United States (US) President Donald Trump's reciprocal tariffs on the Philippines could further slow the already subpar economic growth expected this year, according to DBS Bank Ltd. of Singapore.
In an April 7 report, DBS Group Research chief economist Taimur Baig and senior economist Radhika Rao estimated that a "tariff shock" on the Philippine economy may reduce the projected 5.8-percent gross domestic product (GDP) growth for 2025 by 0.5 percent.
DBS' 2025 growth forecast for the Philippines is below the government's more ambitious six- to eight-percent goal for this year, following last year's lower-than-expected 5.7 percent.
As such, DBS believes it's time for the Bangko Sentral ng Pilipinas (BSP) to lower key interest rates by 25 basis points (bps) this coming Thursday, April 10, "to backstop domestic growth, amid a challenging global outlook."
This would bring the policy interest rate to 5.5 percent from the current 5.75 percent.
The Singaporean bank expects another 25-bp rate cut in the third quarter of 2025, to end the year with a 5.25-percent policy rate.
It would help that DBS projected headline inflation to ease further to 2.6 percent this year from 3.2 percent last year, within the two- to four-percent target band of manageable annual price increases conducive to economic growth.
As for the ongoing global trade disruptions, DBS noted that the Philippine government last week "downplayed risks to exports, citing the comparatively lower 17-percent reciprocal tariff on the Philippines, versus most [of its] regional peers."

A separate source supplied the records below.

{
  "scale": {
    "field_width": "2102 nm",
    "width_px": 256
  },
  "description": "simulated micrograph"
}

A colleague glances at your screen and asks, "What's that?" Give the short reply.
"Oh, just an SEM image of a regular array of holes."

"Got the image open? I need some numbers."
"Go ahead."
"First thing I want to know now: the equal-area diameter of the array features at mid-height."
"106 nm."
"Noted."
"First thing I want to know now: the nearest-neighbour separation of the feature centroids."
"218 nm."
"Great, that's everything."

However, the bank warned that "electronic exports that form the bulk of [Philippine] shipments are likely to be impacted, apart from apparel, footwear, and textile products."
The Philippine government's plan to increase farm exports to the US and displace regional competitors with higher reciprocal tariffs was nonetheless welcomed by DBS.
In a separate report also dated April 7, Japan's MUFG Bank Ltd. said that "India and the Philippines are relatively more insulated" from Trump's tariffs spree, unlike the "more vulnerable" Malaysia, Singapore, Taiwan, Thailand, and Vietnam.
"The impact to India and the Philippines' exports is smaller, at 0.5 to 0.6 percent of GDP," said MUFG Global Markets Research Asia head Lin Li, senior currency analysts Lloyd Chan and Michael Wan, and associate Khang Sek Lee.
Similarly, the Indian and Philippine currencies would be shielded from major depreciation movements, MUFG said.
"We think that current levels of Asia's FX [foreign exchange] are not reflective of the tariffs impact yet. The Vietnamese dong, New Taiwan dollar, Thai baht, Singaporean dollar, and, to a smaller extent, Indonesian rupiah and South Korean won, look more vulnerable, while the Indian rupee and Philippine peso are more insulated," according to MUFG.
The Japanese banking giant also expects a BSP policy rate cut on April 10.